I’m working on code that captures images from an instrument, analyzes them, then displays the images on a monitor with some information (lines, numbers, text) added to the frames. The images are coming from a USB camera, 2592 x 1944. To analyze I need all the pixels, but for subsequent display it’s OK to shrink by a linear factor of 2 to 3.
I first wrote code that grabbed frames with cv.VideoCapture(), did the analysis with numpy and scipy, made a reduced-size frame for display with cv.resize(), drew geometry on the frames, annotated them with cv.putText() and lastly displayed them with cv.imshow(). It was very slow (2 frames/sec) and the latency was seconds.
This sped up to about 4 frames/sec when I changed the backend to V4L2. I then did some experiments to try and understand what was limiting the speed.
If cv.VideoCapture() is in a busy loop , I can get 18 frames/sec from the camera. So I put this into a thread by itself. I then put the frame analysis in a second thread, and the imshow() in a third thread. (Hardware is 4 cores.)
In the end, I was able to get about 10 frames/sec, with 260% load on a 4-core CPU. That’s not quite as good as I would like, but it’s OK. (Note: I’m using opencv compiled for all cores, so cv.getNumThreads() returns 4 and cv.checkHardwareSupport(100) returns True, where 100==CV_CPU_NEON.)
The problem: there is far too much latency – about 2 seconds (not a typo!). So if I jiggle the instrument, it takes 2 seconds at 10fps before the image reacts. I’m not sure where that latency is coming from - reducing the buffer size in VideoCapture() does not help.
My question: is this latency coming from the python layer? Or will shifting to C++ not fix it?

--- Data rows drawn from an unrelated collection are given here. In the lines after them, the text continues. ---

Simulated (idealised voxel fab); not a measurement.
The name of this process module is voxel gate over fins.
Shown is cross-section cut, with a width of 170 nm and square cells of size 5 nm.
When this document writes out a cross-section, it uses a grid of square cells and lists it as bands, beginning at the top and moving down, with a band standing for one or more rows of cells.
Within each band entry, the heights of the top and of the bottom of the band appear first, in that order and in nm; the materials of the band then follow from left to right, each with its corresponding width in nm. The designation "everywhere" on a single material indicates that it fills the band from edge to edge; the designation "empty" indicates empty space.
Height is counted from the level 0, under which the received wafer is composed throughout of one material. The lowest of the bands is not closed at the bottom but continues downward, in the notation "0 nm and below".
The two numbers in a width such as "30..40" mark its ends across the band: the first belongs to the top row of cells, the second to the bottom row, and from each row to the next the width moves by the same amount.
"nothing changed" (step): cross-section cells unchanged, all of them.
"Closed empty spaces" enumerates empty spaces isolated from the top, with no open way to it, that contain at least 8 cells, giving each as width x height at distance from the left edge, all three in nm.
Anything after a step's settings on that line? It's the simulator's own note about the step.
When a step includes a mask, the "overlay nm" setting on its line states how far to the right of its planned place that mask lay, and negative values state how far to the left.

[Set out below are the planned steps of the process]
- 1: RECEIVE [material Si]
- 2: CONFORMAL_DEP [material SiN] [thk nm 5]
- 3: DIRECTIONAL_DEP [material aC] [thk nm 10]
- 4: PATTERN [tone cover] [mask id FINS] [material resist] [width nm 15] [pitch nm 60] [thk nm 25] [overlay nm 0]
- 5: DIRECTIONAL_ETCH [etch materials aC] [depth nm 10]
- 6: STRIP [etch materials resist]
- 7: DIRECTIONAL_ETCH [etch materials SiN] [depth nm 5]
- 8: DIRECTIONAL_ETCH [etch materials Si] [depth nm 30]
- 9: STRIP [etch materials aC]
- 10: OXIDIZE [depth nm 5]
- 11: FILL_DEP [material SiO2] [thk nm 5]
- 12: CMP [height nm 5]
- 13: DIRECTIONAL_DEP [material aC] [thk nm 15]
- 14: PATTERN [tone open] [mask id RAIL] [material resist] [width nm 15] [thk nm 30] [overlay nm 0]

Before someone says “it’s not possible on your hardware, you need better hardware”, I have proof that the hardware is sufficient. I have downloaded and installed guvcview on the same system (Raspberry pi 4 b, four x 64-bit NEON cores). This program, guvcview, uses the same V4L2 library as opencv, and displays 17 fps from the same camera, in real time at 2592 x 1944 with no observable latency, using one core pegged to 100%.